This might be interesting if any of the characters involved were interesting. Instead, what you get are the five most obnoxious men imaginable. So horrible that the characters of “Entourage” would look at them with disgust. That and the treatment of women. If you are a woman in the movie, you are either a lying slut or someone who is seen as meat and little more. If anything, this is a movie that means to be suspenseful, but ultimately comes off as misogynistic, ugly and misanthropic. Why anybody would want to watch this is beyond my comprehension.

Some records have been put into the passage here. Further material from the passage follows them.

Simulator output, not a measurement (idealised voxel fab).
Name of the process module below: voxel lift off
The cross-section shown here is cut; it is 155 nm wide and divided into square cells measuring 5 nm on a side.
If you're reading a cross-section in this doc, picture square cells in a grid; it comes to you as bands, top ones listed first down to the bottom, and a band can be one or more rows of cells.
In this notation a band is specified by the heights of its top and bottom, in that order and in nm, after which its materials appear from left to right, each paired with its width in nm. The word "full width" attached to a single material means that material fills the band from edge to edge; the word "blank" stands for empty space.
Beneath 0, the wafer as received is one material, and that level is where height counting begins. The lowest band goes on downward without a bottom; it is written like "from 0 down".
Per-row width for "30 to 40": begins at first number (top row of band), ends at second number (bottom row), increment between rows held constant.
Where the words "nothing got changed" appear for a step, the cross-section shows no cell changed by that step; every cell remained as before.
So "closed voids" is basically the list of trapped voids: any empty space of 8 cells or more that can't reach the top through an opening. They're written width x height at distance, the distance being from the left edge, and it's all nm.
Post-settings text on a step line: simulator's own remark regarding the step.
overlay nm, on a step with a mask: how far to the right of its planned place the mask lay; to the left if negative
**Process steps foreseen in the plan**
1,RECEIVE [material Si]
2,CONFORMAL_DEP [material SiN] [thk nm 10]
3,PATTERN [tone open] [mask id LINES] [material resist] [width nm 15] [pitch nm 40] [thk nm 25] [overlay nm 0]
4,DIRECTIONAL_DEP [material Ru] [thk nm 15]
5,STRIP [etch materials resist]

When it comes to Johnny Depp, two movies this year get mentioned. One is “Black Mass”, the good but not great Whitey Bulger biopic that featured Depp’s best performance in years. The other is “Mortdecai”, which among other things, has an existence that puzzles me. Outside of maybe Johnny Depp, who the hell is this movie supposed to appeal to?
Depp plays Charlie Mortdecai, a moronic art dealer who must rescue a painting that is believed to contain a bank code for Nazi gold. From then on, shenanigans ensue. By this, I mean the rest of the cast is wasted (Gwyneth Paltrow, Olivia Munn and Ewen McGregor try, but can’t rise above the material), humiliated (poor Paul Bettany has to play Mortdecai’s man servant named Jock Strappe) or there because…well, I dunno why (Jeff Goldblum, who plays a character who, in a stretch, acts a lot like Jeff Goldblum). Then there’s Depp, who indulges in his worst impulses by mugging, preening, speaking in a fake British accent and generally grating on your nerves throughout. If this isn’t his worst performance, I don’t know what is.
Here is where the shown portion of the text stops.